The stated purpose of the long drawn out wilderness experience the Deuteronomy passage refers to, was to humble and test the Israelites so as to know what was in their hearts. Most of us do not know our hearts (Jeremiah 17:9), but our hearts are revealed many times in our response to the trials of life. Israel had blown it at the beginning of the 40 year period of their wanderings. These wanderings would not have been necessary if they had responded to their challenges with faith. We too can save ourselves long drawn out wilderness experiences if we learn to respond to our circumstances in faith. In the end the Lord will have His way with us anyway, and it is surely better to quickly submit rather than to be humbled and then finally, in the end, to come kicking and screaming into acceptance.

I don't pretend that is it easy, in the midst of the trial, our focus tends to be on the trial itself, and the pain we are suffering. Because this is so, we may not immediately recognize that our faith is being tested, nor the value of such testing. When we see that our faith is being tested, and that God has purpose in allowing it, the Christian can perhaps see more clearly that he or she is in fact given a choice.

For many years in my own life all I could see or feel was the pain of my trials. I did not see my circumstances as an opportunity to put my faith in Him, rather I tried to work it all out in my own strength and wisdom. In fact things had to get very much worse before I finally got a hold of the truth being discussed here. Only then did I start to respond in faith to the trials and tribulations that He had allowed. With 20/20 hindsight I am also painfully aware that, like unbelieving Israel, my own unbelief resulted in my family being dragged through the wilderness with me. And I can now say clearly from the School of hard knocks that we need to enter this process of becoming whole (for that is what it is) not only for our own sake, but also for our families and those over whom we have influence.

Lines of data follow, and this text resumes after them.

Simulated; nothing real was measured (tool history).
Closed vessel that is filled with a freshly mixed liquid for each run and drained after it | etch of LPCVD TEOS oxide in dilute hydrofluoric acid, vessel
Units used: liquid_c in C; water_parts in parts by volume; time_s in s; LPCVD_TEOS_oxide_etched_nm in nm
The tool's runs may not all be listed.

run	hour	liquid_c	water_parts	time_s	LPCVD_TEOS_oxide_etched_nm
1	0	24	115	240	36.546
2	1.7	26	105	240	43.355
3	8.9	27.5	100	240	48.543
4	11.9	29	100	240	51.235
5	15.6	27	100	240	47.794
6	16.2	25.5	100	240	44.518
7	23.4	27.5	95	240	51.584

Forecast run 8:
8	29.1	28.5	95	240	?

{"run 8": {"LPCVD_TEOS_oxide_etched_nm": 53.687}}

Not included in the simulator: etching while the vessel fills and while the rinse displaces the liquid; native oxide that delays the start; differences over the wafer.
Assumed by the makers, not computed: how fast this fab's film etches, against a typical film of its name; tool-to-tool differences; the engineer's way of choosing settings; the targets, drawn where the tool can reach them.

What I am trying to say here, is that unless or until we start to understand that the trials we encounter are in fact testing our faith, we are unlikely to choose to respond to them in trust and faith, and so by His grace learn to rise above them. We do need His help for this (I do). Someone put it this way. “We need to learn to stop fighting the people and circumstances that God allows in our lives with the purpose of making us more like Him.”

Friday, January 15, 2016

In all kinds of trial, count it all joy

One thing that many people do not seem to understand is that the deeper the trail the greater the potential to enter into the reality of the peace and joy promised to the Christian. It is in the deepest trials that the promises of the Bible are the most relevant and the most empowering. We are told for example “You will keep him in perfect peace whose mind is stayed on thee (Isaiah 26:3).” We are also promised joy. Here in this command from James we are commanded to rejoice (count it all joy) but joy is also part of the fruit of the Spirit. We are not just talking about a superficial happiness here. In the context of various trials (the very same phrase used in James) Peter speaks of a joy that is too great to be expressed in words. The various translations have it as joy unspeakable, glorious joy or joy so great it is inexpressible (1 Peter 1:6-8). But how are we to experience this, and why is it that the potential for these positive things increases with the difficulty of the trial?

Here is one of the many upside down principles of the Kingdom. When the trial is small we can simply suck it up, we can tell ourselves to get a life. The secular self help literature does this in spades. We are told not to sweat the small stuff, and that it is all small stuff. But it is not small stuff if you lose a child, or if you are abused, and to pretend that this is small stuff is to live outside of reality. Secular self help also tells us that life is a gentle teacher, but it many times it feels more like the school of hard knocks. In particular as the pain and/or difficulties of our circumstances grow, it becomes increasingly difficult if not impossible to rejoice. At this stage the advice given here can be completely incomprehensible. They will think you are mad if you suggest it.

But the person of faith knows that the increasing pain and difficulties bring us to a crossroads, to a choice. Will we choose to trust? Will we choose, in the words of Paul, to believe that somehow (we may not know how) God is actively at work for our good in the trial (Romans 8:28). Will we accept, in the words of Peter, that the testing of our faith is precious, and that it will produce praise honour and glory at the revelation of Christ?

In the midst of my own fiery trial, the Lord put a devotional book into my hand. The title is revealing. It is called “I can't, God can. I think I'll let him.” This is akin to the first couple of steps of any twelve step program. We start by admitting we are powerlessness to rejoice in our suffering, to admit that without His help we cannot do it. The point is that when we fully surrender and cooperate with Him, He makes up for what we cannot do. He even changes our desires (Philippians 2:12,13). It's about coming to the end of ourselves and then choosing to believe.

This is where the depth of the trial is helpful. When the trial gets deep enough, and goes on for long enough we come to the place where we start to understand that with us it is impossible. We start to see the inadequacy of the power of positive thinking alone to bring us out of the desolate pits into which we have fallen. We become desperate, desperate enough to fully surrender, to put our faith money where our mouth is. When we do we find that "underneath are the everlasting arms" (Deuteronomy 33:27). This builds our faith so that surrender in the next trial is not quite so difficult. So then it is the depth of our trials that increasingly bring us out of our denial and more and more fully into the embrace of God.

Nobody is saying this is easy, nor that it is instantaneous. We may not be there yet, the trials may not yet have gone deep enough or lasted long enough for us to fully surrender. We may still think we can do it without Him. We need help even here, and we need help as we choose to count it all joy in the midst of it all. Without Him it is impossible, but with Him all things are possible. It is a process, and the book of James tells us many of the Scriptural ingredients that we need to take note of, if we are going to keep moving forward to appropriate the promised fruit of our faith and obedience.